Impact ionization of ice grains is used to explore the subsurface oceans of Enceladus with the Cosmic Dust Analyzer onboard Cassini, and Europa with the SUrface Dust Analyzer (SUDA) on Europa Clipper. Impact ionization of ice grains occurs by hypervelocity (velocities > 1km/s) impacts of ice grain into a detector, during which a fraction of the ice particle is converted into elemental and molecular ions that can then be analyzed by mass spectrometry. With increasing impact speeds, the greater energy available results in the generation of more ions, the breakup of molecular ions into elemental ions, and a reduction in the amount of cluster formation, but these effects are complex and compositionally dependent. Simulating hypervelocity ice grain impacts onto space detectors is crucial for interpreting the results of ongoing and future space missions. Laboratory analogue experiments are an essential element of the quantitative interpretation of impact ionization mass spectra recorded in space. For mineral, metallic and/or organic dust particles, this can be achieved by electrostatic acceleration of micrometer and sub-micrometer sized grains, by firing them upon duplicates of the space detector. Our research group participates in such experiments at accelerator facilities in Germany (at Stuttgart University) and the USA (at the University of Colorado at Boulder).

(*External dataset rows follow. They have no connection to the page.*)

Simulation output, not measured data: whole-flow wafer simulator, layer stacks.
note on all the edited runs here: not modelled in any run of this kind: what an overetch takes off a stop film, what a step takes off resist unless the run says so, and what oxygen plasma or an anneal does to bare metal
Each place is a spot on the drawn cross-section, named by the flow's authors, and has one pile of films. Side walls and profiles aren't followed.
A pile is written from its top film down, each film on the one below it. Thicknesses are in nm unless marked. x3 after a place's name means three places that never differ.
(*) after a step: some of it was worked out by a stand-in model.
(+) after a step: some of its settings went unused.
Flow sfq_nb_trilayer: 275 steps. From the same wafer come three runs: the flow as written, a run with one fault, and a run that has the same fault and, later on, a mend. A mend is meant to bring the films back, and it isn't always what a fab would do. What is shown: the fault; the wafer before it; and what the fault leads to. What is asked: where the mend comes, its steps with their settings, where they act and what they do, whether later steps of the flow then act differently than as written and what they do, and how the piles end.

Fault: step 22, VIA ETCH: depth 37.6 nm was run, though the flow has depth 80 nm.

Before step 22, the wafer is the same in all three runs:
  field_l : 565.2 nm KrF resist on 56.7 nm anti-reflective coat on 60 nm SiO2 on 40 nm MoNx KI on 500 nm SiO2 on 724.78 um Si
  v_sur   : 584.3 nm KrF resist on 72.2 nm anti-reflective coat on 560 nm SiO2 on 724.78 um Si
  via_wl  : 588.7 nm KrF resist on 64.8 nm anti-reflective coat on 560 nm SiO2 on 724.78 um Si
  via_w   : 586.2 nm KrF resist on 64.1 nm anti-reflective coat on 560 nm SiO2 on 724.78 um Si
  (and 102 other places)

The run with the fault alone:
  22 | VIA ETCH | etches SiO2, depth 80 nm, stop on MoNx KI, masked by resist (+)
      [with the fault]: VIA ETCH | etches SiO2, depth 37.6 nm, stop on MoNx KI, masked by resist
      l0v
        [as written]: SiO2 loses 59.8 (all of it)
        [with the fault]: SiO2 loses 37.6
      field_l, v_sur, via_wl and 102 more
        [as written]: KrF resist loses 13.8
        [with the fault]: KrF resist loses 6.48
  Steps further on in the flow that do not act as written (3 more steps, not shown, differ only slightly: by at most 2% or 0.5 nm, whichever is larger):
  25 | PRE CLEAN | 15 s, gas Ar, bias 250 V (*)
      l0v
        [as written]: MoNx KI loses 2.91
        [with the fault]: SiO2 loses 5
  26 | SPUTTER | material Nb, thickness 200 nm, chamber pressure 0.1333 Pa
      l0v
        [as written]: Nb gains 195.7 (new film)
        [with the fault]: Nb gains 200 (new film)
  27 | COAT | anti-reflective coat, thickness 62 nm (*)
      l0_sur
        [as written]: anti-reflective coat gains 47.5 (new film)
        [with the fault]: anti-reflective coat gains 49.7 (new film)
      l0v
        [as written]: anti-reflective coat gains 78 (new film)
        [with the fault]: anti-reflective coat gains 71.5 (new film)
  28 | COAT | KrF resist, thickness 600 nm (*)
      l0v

However, such experiments are technically much harder to perform with water-rich ice grains and acceleration of icy particles to the desired speed is currently not possible. Therefore, a laser-based analogue technique has been implemented to simulate the impacts of water-rich ice grains onto impact ionization mass spectrometers.This technique uses the principle of Laser Induced Liquid Beam Ion Desorption (LILBID) coupled to a reflection time-of-flight mass spectrometer. In the LILBID process, a pulsed infrared laser intersects a micrometer-scale water beam (or similarly sized water droplets) of known composition, to simulate an ice grain impact. The laser acts onto the liquid in the same way as a mechanical hit. Energy from the laser creates a cloud of cations, anions, electrons and neutral molecules which is similar to the impact cloud created by a hypervelocity ice grain impact in space. The cations or anions are then directed into a Time-of-Flight mass spectrometer which, after a predefined delay time, generates and records the analogue mass spectra. By setting a delay time, we select ions with specific ranges of velocities. By combining different delay times with variable laser energies, we can mimic spectra generated by different speed impacts in space. The laboratory laser apparatus is therefore key for the compositional analysis of ice grains detected in space, and has proved itself invaluable for interpreting Cassini Cosmic Dust Analyzer spectra from the Saturnian system. It will be crucial for the interpretation of SUDA impact mass spectra at Europa, and future missions to Enceladus and other icy ocean moons. The recorded spectra are stored in a comprehensive spectral reference library from a wide variety of organic and inorganic analogue materials, in matrix solutions which simulate a range of icy grain bulk compositions.